Nonetheless, some form of the “panic defense” remains legal in 36 states and in federal court.
Magidson is the only one of the four still in prison. His parole was most recently denied in 2019.
Bevan Dufty, a member of the Bay Area Rapid Transit Board of Directors and former San Francisco District 8 (Castro-Noe Valley) supervisor, told KRON4 News he put together a “civic remembrance” event for Araujo at the Koret Auditorium at the San Francisco Public Library’s main branch. The event, which will consist of two panels, is on Oct. 4, the 20th anniversary of Araujo’s death, from 4-6 p.m.
“The brutality of what was done to such a young, special person as Gwen — it was horrific,” Dufty said.

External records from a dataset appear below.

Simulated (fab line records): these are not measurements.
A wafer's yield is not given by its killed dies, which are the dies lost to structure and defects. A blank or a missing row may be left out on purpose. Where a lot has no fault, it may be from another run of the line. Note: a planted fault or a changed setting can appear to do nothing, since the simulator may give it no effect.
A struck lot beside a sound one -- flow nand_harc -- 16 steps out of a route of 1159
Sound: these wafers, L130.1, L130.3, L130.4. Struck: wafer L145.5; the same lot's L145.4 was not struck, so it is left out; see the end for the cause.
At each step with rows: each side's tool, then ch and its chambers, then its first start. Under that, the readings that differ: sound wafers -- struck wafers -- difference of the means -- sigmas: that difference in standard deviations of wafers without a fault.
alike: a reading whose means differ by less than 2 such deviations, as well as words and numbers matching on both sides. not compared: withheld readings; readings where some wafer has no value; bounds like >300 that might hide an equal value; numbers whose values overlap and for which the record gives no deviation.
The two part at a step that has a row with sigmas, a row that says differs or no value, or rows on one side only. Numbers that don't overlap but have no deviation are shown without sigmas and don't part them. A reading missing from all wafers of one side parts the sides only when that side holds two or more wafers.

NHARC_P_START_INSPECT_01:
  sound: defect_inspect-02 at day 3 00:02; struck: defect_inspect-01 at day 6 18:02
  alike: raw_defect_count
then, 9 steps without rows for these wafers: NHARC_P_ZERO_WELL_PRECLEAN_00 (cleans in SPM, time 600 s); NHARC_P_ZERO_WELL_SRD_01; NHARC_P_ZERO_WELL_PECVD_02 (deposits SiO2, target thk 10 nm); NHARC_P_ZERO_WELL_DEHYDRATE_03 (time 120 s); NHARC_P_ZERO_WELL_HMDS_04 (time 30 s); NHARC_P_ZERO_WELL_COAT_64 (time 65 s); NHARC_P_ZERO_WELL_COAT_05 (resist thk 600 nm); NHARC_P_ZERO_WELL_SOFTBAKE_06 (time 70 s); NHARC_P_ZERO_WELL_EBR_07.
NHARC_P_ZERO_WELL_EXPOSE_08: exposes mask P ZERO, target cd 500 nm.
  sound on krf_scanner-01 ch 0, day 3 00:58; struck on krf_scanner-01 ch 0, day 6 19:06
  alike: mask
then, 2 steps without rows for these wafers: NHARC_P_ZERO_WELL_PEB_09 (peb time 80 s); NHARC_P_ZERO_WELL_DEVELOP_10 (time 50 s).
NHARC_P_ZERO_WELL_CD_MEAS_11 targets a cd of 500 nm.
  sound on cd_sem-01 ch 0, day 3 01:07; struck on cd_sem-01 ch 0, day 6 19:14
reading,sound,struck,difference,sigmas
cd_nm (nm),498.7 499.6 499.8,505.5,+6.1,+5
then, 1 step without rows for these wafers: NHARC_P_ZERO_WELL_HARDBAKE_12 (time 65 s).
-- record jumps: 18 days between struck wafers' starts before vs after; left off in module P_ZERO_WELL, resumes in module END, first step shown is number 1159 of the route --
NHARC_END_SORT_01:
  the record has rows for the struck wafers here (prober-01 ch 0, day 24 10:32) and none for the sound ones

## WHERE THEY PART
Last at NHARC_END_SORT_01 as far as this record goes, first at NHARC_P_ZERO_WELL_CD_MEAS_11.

The first panel, moderated by Bay Area Reporter News Editor Cynthia Laird will be about transgender rights, which have experienced significant pushback in statehouses across the country, as KRON4 News has reported. Dufty said LGBTQ media, like B.A.R., “gave momentum and got the mainstream press to carry” coverage of the case.
The second panel will consist of young people and focus on their needs. It will be moderated by Alameda County Judge Vicky Kolakowski, Laird’s wife.
Shannon Minter, legal director of the National Center for Lesbian Rights, said that the anniversary is an opportunity to continue the fight for equal rights.
“Gwen’s death has spurred many changes, both in California and other states, but we are still far from a world in which transgender children are safe, loved, supported, and protected,” Minter stated. “It is enraging that we will never know what Gwen might have accomplished in her life, and that she never had a chance to grow up and have a family of her own. She will not be forgotten, and those of us who remember her death will never stop working to create the safety she deserved and never had.”